What will you learn in this guide?

You will gain an understanding of a number of key areas including:

  • Language
  • Religion and beliefs
  • Culture and society
  • Social etiquette and customs
  • Business culture and etiquette

kazakh boy on horse

You can't understand Kazakhs without understanding their connection to horses. Photo taken in Kolsai Lake by Rosie Blamey on Unsplash

Facts and Statistics

Location: Central Asia, northwest of China; a small portion west of the Ural River in eastern-most Europe

Capital: Nur Sultan.  The name of the capital city was change in 2019 from Astana to honour the long-ruling Kazakh President Nursultan Nazarbayev

Climate: continental, cold winters and hot summers, arid and semiarid

Population: 18+ million (2019 est.)

Ethnic Make-up: Kazakh (Qazaq) 53.4%, Russian 30%, Ukrainian 3.7%, Uzbek 2.5%, German 2.4%, Tatar 1.7%, Uygur 1.4%, other 4.9%

Religions: Muslim 47%, Russian Orthodox 44%, Protestant 2%, other 7%

Government: republic; authoritarian presidential rule

Language in Kazakhstan

  • Kazakhstan is a bilingual country: the Kazakh language, spoken by 64.4% of the population, has the status of the "state" language, while Russian, which is spoken by almost all
  • Kazakhstanis, is declared the "official" language, and is used routinely in business.
  • Kazakh (also Qazaq) is a Turkic language closely related to Nogai and Karakalpak.

kazakh sheep at dusk

A herd of sheep at sunset in Altyn Emel National Park. Photo by Charlotte Venema on Unsplash

Kazakh People, Culture and Society

A minority in their own land

Kazakhstan is unique in that its people, the Kazakhs, did not form the majority of the population upon independence in 1991. Currently the northern part of the country is populated mostly with Ukrainian and Russian majorities while Kazakhs are more prevalent in the south. Other prevalent nationalities include Germans, Uzbeks, and Tatars, and over one hundred different nationalities reside in the country.
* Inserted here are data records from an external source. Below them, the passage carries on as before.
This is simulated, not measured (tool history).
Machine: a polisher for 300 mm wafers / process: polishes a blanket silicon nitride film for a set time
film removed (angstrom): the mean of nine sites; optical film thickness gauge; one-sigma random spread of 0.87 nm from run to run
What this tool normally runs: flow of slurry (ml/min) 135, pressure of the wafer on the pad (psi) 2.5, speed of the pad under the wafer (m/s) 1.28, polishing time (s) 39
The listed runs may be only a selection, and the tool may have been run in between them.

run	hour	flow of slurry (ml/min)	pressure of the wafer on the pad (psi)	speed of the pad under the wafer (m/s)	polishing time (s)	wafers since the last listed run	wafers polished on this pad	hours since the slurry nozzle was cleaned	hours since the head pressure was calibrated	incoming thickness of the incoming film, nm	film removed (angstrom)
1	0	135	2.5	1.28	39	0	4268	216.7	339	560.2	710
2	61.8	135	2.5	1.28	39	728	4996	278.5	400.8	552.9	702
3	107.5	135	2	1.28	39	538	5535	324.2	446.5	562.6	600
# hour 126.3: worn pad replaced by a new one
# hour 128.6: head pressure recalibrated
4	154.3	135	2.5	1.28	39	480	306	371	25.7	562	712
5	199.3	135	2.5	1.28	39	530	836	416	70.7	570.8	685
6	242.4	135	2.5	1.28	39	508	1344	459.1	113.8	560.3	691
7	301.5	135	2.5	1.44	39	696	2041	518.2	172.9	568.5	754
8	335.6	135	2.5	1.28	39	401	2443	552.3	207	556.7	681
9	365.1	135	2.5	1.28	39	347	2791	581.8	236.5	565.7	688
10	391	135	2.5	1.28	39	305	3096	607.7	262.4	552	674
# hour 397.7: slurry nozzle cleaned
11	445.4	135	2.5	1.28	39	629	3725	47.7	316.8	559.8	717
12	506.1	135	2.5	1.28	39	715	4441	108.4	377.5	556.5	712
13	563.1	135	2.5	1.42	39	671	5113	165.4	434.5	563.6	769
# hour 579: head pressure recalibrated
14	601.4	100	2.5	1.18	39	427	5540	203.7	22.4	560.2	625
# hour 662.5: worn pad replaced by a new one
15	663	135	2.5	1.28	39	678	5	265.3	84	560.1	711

It is the goal of the government for the Kazakhs to become the majority of the population throughout the country. This can be seen in many overt and covert actions and policies. Many street names have reverted to their historical names. Kazakh has been declared the national language of the country (even though many native Kazakhs cannot speak their own language). Expatriated Kazakhs have been invited to return home and settle. Couples are encouraged to have large families.

It is important to note that the people of Kazakhstan, inclusive of all ethnic groups living in the country, are called Kazakhstani. Only people of the Kazahk ethnic group are called Kazahks.

If you are not sure of someone’s ethnic background, it is safest to refer to them as Kazakhstanis.



The word "Kazakh" means "a free and independent nomad" in ancient Turkish. Kazakhs have travelled along the steppes of Kazakhstan from western China to the southern border of Russia for centuries.

For centuries Kazakhstan was a country of nomads and herders. Tribes were the basis of society; the tribe was constituted of family members and the family elders. Inter-tribal marriages were important in establishing security and peace. To this day, Kazakhs say, "the matchmaking lasts a thousand years, while the son-in-law lasts only a hundred." Arranged marriages are still the norm in many parts of the country.


A Patriarchal and Hierarchical Society

The Kazakhs developed a patriarchal view of the world. They banded together in extended family groups to battle the hardships of the environment and to protect their cattle and their families. This was officially called "ata-balasy", which means the joining of a grandfather’s sons into one tribe of extended family. The husband plays the primary role in family life and is ultimately responsible for the family’s survival.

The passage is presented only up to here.